HAVE you noticed how rapidly the look of our workplace has changed over the last few years? Look around your office. Remember when you used to hear the gentle hum of the water-cooler as it softly revved into action as you and your friends stood beside it, gossiping, slaying your co-workers behind their backs and poking fun at management? Where is it now?
The high price of energy has no doubt kicked it to the curb and in its place now squats a 'fluffy' round water bottle, with a stack of paper cups (if you are lucky). Somehow this plump, curved water dispenser does not emit the siren-like call of the ole-time water cooler which kept all our office secrets. These include fables of office romances and rumour-turn-true to life stories about job cuts. Funny enough, these water bottles do not beckon us away from our desks to have a lounge and chat. These days, we will more often than not just take a quick drink from the dispenser and we are off again to the salt mines of our desks. Sigh...
Take a quick glance around again and you will see in the space where your sturdy IBM Selectric or other typewriters used to sit, the sleek, cold and distant computer monitor now holds pride of place. Unless they enter the annals of a really ancient Government office, some millennials have never perhaps heard the click-click of the typewriter. Whether we like it or not, the fax machine too is in the Departure Lounge, but refuses to hear its flight call as many offices have not yet relinquished the hold on this office trophy turned relic. After all, do we not get scanned documents, complete with all necessary signatures via e-mail? My, my, how things have changed. And believe it or not, there is more change in the way we communicate within the office riding on the horizon.
I am sifting through an advance cut of a publication called 'DW Digital Workplace Trends Report 2013' which I found on-line. It gives us a taste of the future. The term digital workplace, the report says, is not used to represent "a desirable end state". Instead it represents what most organisations already have, "a combination of digital applications, tools and intranets that people use to do their jobs. 2013, the report says, is the year of digital workplace awareness and experimentation for the majority of enterprises. "For the early adopters it is the year of change facilitation," it says.
There are some aspects of these changes, the more traditional, 'touchy-feely' ones among us might not like. Let's face it, no matter what they say about its efficacy, digital 'anything' seems to push us further and further away from each other. We lose the human connection and if we are not careful, we might become numb and detached and less caring about each other. Just think about how carelessly one hot-headed employee has in the past just mindlessly pressed the send button, unleashing an unfeeling e-mail communicating redundancies. It is comforting to know, though, that through sensitivity training these occurrences are fewer and far between.

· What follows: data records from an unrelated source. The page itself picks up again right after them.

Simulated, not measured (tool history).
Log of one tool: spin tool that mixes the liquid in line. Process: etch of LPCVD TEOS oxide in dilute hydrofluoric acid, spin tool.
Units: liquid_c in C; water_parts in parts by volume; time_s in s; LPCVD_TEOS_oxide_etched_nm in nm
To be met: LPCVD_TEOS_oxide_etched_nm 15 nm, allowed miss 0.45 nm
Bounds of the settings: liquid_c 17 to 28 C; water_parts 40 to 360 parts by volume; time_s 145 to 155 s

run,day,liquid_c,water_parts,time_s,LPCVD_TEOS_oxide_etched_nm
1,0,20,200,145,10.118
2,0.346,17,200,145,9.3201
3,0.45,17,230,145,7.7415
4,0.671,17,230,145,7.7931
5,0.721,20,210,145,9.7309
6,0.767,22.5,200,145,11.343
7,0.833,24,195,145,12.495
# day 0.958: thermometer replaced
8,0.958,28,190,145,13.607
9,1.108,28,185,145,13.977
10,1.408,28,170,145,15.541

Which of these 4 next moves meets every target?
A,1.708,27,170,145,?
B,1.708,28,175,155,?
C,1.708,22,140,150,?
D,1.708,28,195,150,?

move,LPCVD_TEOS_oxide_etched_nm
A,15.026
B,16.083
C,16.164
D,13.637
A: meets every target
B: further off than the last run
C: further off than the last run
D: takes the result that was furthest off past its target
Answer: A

The Digital Workplace Trends Report 2013 is the seventh such research and its preface highlights the fact that the digital workplace concept is gaining momentum "as organisations are beginning to realise that work is fundamentally changing." The report says, however, that the digital workplace reality is quite different for most. "The majority of people work in contexts where they are limited physically and functionally by their digital tools and fragmented platforms. They are stifled by organisational cultures that do not encourage initiatives and management styles that are not conducive to open dialogue."
Some of the findings of the study revealed that 2013 is the year when mobile will take off. "Sixty per cent of organisations consider mobile to be important and have already made "significant" or "some investment". Last year the report says, the figure was just under 40 per cent. Forty-five per cent of organisations offer either no mobile or simply e-mail access.
Of course social media landed front and centre of the report which says that deployment of social collaboration continues, but adoption lags. Says, the report: "Adoption lags far behind deployment for the social capabilities that empower individuals and self-organising communities and challenge traditional hierarchies and roles within organisations. These include capabilities such as commenting, user generated content, internal crowdsourcing." The report reveals that the proportion of organisations that say they have "no plans for social networking" has dropped radically from 38 per cent just 12 months ago to seven per cent at the end of 2012. My understanding of this is that our workplace has decided to lock out FaceBook and other such social media channels -- for now.
Things are changing rapidly around our workspace, and the more attuned we are to the nuances, the better prepared we will be when we pull up to our desks. What do you think?